If there’s one MUST to doing good PR it’s making sure you follow up pitches to journalists.
Once a Springup PR colleague made 20 phone calls to one national media journalist to secure a result.
Journalists are, like all of us, strapped for time. Plus, they forget, go on holiday, forget again, and get sick. (By the way, if you want to find out if a targeted journalist is at work, check out their Twitter handle to see if it’s active)
Sometimes journalists have to be nudged…nudged…and again.
Word of warning here, though – only nudge journalists if you’ve a spot-on media pitch. If it’s not journalists will dislike you with intent. They’ll (rightly) feel you are wasting their time. And that’s me writing as a former journalist used to handling pushy PRs.
Recently we sent a key business journalist on the Daily Telegraph a fabulous pitch on behalf of a client.
We followed up via email. No response. Followed up again. No response. We telephoned. Now, it just so happened that this journalist did pick up her phone (many do not) and told us she had indeed received our pitch, and asked some probing questions. “OK, I’ll interview [the client]” she then said.
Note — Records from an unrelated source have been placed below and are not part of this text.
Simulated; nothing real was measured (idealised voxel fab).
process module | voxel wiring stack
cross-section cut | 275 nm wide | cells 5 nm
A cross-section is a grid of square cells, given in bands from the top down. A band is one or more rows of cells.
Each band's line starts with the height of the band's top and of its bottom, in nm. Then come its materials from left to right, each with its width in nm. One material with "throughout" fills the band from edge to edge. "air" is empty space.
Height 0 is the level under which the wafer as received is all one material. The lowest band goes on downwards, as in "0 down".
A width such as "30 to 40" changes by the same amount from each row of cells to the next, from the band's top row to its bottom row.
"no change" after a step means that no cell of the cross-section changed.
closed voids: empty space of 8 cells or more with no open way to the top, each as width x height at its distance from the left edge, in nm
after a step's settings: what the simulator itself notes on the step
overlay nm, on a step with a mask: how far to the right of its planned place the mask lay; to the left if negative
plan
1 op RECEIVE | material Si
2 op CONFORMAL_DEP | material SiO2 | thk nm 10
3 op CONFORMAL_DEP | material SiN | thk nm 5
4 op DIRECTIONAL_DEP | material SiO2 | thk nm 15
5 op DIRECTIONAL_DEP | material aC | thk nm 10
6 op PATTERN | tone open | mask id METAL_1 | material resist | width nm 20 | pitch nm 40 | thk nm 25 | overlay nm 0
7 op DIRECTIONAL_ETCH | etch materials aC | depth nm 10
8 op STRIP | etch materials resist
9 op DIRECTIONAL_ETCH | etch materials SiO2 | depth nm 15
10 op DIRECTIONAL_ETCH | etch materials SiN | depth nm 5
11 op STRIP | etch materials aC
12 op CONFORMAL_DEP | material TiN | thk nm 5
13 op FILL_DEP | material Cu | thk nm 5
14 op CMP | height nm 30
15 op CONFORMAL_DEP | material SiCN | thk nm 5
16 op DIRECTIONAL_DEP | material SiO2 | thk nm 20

Good news. So we organised a time. But, for various reasons the interview did not happen. Bad news.
So we emailed the journalist again. No response. Telephoned her again to re-organise No response (see a pattern emerging here!)
But finally we got through to her and re-arranged the interview which went ahead.
Was it worth the persistence?
Definitely. A photo feature in the Daily Telegraph for the client was the end result (TV coverage came later)
Lesson to be learned/emphasised/digested = always follow up (provided you’ve a great ‘story’) + keep on following up.